2. The second most troublesome use of the comma comes when a phrase within a sentence has to be separated from the rest of the sentence. To many students, the distinction seems totally arbitrary. It is not. Consider this sentence:

My grandmother who smokes pot is eighty.

Would you or wouldn't you put commas around "who smokes pot"? The answer is that you can do either; it depends entirely on what you mean to say. That is the important reason for going to all this trouble. Including the commas changes the meaning. If you don't know that, it's as if you were writing in a foreign language you do not understand. Imagine the possibilities for disaster!

Without commas, this sentence says that of your two grandmothers it is the pot-smoking one who is eighty. (The bourbondrinking one, presumably, is ninety-two.) Without commas, the phrase, as we say, is restrictive. It is there to indicate specifically which grandmother you are talking about.

With commas, "My grandmother, who smokes pot, is eighty" implies that you have only one grandmother, who is eighty and who (by the way) smokes pot. The commas separate out extra material that is added to the sentence but is not necessarily crucial to the main point, which is your grandmother's age. You could say "My grandmother is eighty," and the basics of the sentence would remain. You would, however, have just killed off your ninety-two-year-old bourbon-drinking grandmother. Way to go!

Another example of this same principle occurs when you are citing an author's books. Robert Frost poem "Stopping by Woods on a Snowy Evening" is a well-loved poem. Writing it this way, without commas around the name of the poem, specifies which of Frost's many poems you are talking about. It is restrictive. If you put in commas and write " Robert Frost poem, 'Stopping by Woods . . .'" you are saying that Robert Frost wrote only one poem, which (by the way) is called "Stopping by Woods . . . ." The difference between "Jane's husband Ted" and "Jill's husband, Fred," is that Jane is a bigamist. See?

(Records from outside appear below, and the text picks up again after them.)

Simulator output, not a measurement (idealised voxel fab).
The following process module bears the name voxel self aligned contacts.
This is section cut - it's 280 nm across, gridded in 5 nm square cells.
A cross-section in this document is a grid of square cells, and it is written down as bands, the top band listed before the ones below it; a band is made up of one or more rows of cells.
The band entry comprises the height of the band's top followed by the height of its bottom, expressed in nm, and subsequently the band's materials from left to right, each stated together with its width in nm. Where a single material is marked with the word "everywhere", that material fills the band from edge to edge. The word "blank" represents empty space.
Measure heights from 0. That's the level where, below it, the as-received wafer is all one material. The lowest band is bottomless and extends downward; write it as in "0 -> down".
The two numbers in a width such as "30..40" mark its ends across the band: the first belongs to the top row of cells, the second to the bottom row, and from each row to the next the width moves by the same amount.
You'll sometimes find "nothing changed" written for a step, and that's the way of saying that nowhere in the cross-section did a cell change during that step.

The same principle applies elsewhere. "He stopped in Fairfax, Virginia, by mistake." Always put commas around the state or country so designated. This is because you are saying that Fairfax is (by the way) in Virginia. It is an extra bit of information like the year in the date July 4, 1776, when our country declared independence. I find that saying "(by the way)" to myself helps me to determine whether any particular phrase ought to or ought not to have commas around it.

For those who relish the finer distinctions, this is also the reason for sometimes using "that" and at other times using "which." You use "which" when the information in the phrase is incidental to the main idea, and you put a comma before the "which." You use "that" when the information is important and restricts the meaning of the main thought; in this case no comma is used. When you use "which," you should be able to think "(by the way)."